Minister of Finance Gilles Roth during the presentation of the state budget. / © SIP / Julien Warnand
Luxembourg's Court of Auditors criticised the 2025 state budget in a report published on Tuesday, highlighting a "lack of strategy" and questioning the government's reliance on trickle-down economics.
On Tuesday, the Court of Auditors published its assessment of the proposed state budget for 2025. In its report, the institution expresses several concerns, particularly in relation to Luxembourg's public debt and what it refers to as a "lack of a long-term strategy" to rebalance state finances.

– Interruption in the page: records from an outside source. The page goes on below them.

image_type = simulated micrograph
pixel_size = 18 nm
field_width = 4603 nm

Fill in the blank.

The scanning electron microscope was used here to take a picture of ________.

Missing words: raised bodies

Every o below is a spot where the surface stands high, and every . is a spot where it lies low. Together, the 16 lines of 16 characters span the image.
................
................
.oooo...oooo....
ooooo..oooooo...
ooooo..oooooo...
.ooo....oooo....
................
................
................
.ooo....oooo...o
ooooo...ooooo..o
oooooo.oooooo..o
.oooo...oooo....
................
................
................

The Court of Auditors' report also makes several recommendations, including calling on the government to present a "proactive strategy" aimed at boosting the resilience of public finances and restricting future debts to "future oriented investments" related to the digital and environmental transitions. The institution believes that this is particularly important in light of current geopolitical tensions and the challenges presented by climate change and other crises. The Court of Auditors stresses that public debt has trebled since the 2008 financial crisis and criticised the draft budget presented by Minister of Finance Gilles Roth for lacking any such strategy. The Court finds this all the more concerning seeing as Luxembourg's "small and open" economy is particularly susceptible to external factors.
The Court of Auditors also commented on the government's so-called "relief measures," which includes tax breaks for businesses. The government argues that these measures are meant to boost competitiveness of Luxembourg-based companies, which, in turn, is expected to compensate for the loss in state income. The Court of Auditors notes that the government remains vague on the expected results, criticising that while the impact on state income is "abundantly clear", the supposed positive effect of the tax relief measures remains unclear.
Additionally, the Court of Auditors questions the excise duties increase for tobacco products, pointing out that the 5.5% increase will merely increase income while failing to lower demand. According to the Court of Auditors, the "health and social costs" of tobacco consumption must also be considered. The institution stressed that the income generated by the sale of tobacco products as well as fossil fuels is "not sustainable in the long-term." In this context, the Court of Auditors refers, among other things, to the goal of the European Commission to support a "generation without tobacco" by 2040, which aims to reduce the rate of smokers among the general population to below 5%. The Court of Auditors argues that by adopting a more proactive approach based on diversifying its tax resources, Luxembourg would not only be able to assure the country's long-term financial stability, but also effectively tackle environmental and public health challenges.